A recent GitHub update for AMD’s open-source ROCm software suggests that future AMD GPUs might support the increasingly popular BFloat16 numeric format for deep learning training, following in the footsteps of Google, Intel, and Arm.
The update on GitHub was a commit in the ROCm Software Platform Repository, AMD’s open-source HPC platform for GPU computing, titled “more BF16 TN sizes.” The reference to BF16, short for BFloat16 or bfloat16, suggests that AMD might implement it in hardware in a future GPU architecture.
BFloat16 is a recent numeric data format developed by Google for deep learning training and implemented in its TPUs. It truncates the mantissa of a standard FP32 floating-point number by 16 bits, essentially reducing its precision by multiple decimals. It requires less silicon area and bandwidth by being a 16-bit format, and Google also claims it is more efficient to implement in hardware than the currently standardized FP16 format.

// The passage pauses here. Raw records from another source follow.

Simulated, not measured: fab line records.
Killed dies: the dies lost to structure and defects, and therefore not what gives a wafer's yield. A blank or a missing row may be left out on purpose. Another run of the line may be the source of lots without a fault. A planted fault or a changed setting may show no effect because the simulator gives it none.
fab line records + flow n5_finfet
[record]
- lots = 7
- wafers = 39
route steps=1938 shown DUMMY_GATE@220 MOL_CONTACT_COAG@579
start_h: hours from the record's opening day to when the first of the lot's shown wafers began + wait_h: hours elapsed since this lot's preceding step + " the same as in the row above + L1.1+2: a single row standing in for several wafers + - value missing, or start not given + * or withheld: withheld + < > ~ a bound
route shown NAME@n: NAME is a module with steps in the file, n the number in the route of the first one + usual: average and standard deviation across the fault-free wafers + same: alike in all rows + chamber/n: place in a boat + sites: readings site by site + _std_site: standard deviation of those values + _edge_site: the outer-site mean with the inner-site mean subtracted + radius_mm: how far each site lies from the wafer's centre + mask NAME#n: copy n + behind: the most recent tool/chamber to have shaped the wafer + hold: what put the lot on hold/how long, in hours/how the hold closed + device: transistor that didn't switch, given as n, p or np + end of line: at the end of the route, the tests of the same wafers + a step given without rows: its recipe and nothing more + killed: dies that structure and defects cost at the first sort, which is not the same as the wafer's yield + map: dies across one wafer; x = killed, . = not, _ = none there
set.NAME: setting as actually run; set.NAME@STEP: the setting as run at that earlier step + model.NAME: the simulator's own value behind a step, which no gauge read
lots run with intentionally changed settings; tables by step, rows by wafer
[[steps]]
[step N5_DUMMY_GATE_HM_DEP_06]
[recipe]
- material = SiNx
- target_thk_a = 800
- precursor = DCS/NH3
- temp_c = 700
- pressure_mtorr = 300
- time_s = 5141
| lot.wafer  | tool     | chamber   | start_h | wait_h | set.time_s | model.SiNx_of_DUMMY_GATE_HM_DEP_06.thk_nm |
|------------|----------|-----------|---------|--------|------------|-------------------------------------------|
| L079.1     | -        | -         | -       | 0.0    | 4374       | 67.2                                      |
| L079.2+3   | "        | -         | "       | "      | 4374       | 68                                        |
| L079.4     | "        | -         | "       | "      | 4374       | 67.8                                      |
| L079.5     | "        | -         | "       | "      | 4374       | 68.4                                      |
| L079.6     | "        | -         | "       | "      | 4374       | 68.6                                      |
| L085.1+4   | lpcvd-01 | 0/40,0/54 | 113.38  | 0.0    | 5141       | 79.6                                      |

The BF16 format is increasingly supported in hardware. Intel has already announced that it would broadly adopt the format, supporting it in the upcoming Cooper Lake-SP Xeon, Agilex FPGA, and Nervana NNP-T. More recently, ARM announced support for BF16 coming to Armv8. With AMD now possibly joining the party, that would leave Nvidia as the only major AI hardware vendor without a public commitment to support the format.